Church-state 'war' flares in Chile as Pinochet and primate trade jibes

It has been a long time in coming, but strained relations between the Chilean government and the Roman Catholic Church have spilled into an open and vicious war of words.

Raul Cardinal Silva Henriquez hurled the first salvo, openly accusing Gen. Augusto Pinochet Ugarte's government of starting a campaign to discredit the church.

Further, in a protest letter read at masses March 13, the cardinal said the government was ignoring Vatican appeals by threatening to expel three foreign priests accused of running a ''politically oriented'' soup kitchen for the poor.

Whether the Silva Henriquez blast is the beginning of a major church-state conflict or merely the first in a series of sniping incidents is unclear.

But there is no doubt that a clash between the two is brewing. There has never been much goodwill between the Roman Catholic hierarchy, which represents most of Chile's 11.3 million people, and the nearly 10-year-old Pinochet dictatorship.

In the mid-1970s, there was a series of church-state controversies. But over the past six years the two institutions slipped into a truce of sorts. Many Chilean observers think the cease-fire has ended.

Government officials are testy in their comments on the church. Gen. Fernando Paredes, one of General Pinochet's top aides, last August said flatly that church leaders had become ''allies of the Marxists.''

''Nonsense'' was the church's quick rejoinder.

But now Cardinal Silva Henriquez has gone further, claiming the regime is out to discredit the church and churchmen.

''Police visit the parishes, asking questions that sow doubts and fears among humble people,'' he said this past weekend. ''At the bottom of this, we see that the church's activism is misunderstood. It is thought that feeding those who have no jobs or organizing those who have no place to live is done for political reasons.''

To General Pinochet, however, such activity smacks of dissent and opposition. In remarks over the weekend, he warned of a continuing crackdown on such dissent. ''Those who fail to understand this,'' he said, ''will abide by the consequences.''

General Pinochet has always been uneasy with opposition. When he seized power in a violent coup d'etat in 1973, Pinochet's government quickly banned political parties and stamped out dissent within military ranks. But the church in a nominally Roman Catholic nation proved a tougher nut to crack.

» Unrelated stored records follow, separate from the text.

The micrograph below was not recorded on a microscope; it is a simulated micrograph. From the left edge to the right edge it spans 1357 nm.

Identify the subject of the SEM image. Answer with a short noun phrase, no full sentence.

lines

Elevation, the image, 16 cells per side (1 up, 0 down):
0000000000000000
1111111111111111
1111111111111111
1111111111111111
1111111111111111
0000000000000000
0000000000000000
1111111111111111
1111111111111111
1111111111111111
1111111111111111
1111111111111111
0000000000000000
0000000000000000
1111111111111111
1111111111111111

Now, however, as Chile's economic situation nosedives, as new political rumblings are heard, and as rivalries within the military emerge, the Pinochet government is strained under a heavy load of troubles. This, in a sense, helps explain the present attack on the church, observers say.

The economic strains are most pressing. Chile's economy is faltering. Foreign debt (about $17 billion) soars at a time when the government doesn't have the funds to repay the interest, much less the principal. Once-thriving foreign trade languishes as exports fall due to Chile's overpriced peso.

Inflation is again running at 100 percent a year, pinching the pocketbooks of Chile's middle class, which has provided General Pinochet's biggest supporters. Unemployment, particularly among the urban poor, is up to more than 20 percent - and climbing.

The number of business bankruptcies is also escalating. Several banks have collapsed and the government has intervened on behalf of others, assuming some of their debt.

Against this background, General Pinochet sees any dissent as ''treason,'' a word he has used recently to describe those, including church figures, who oppose his regime.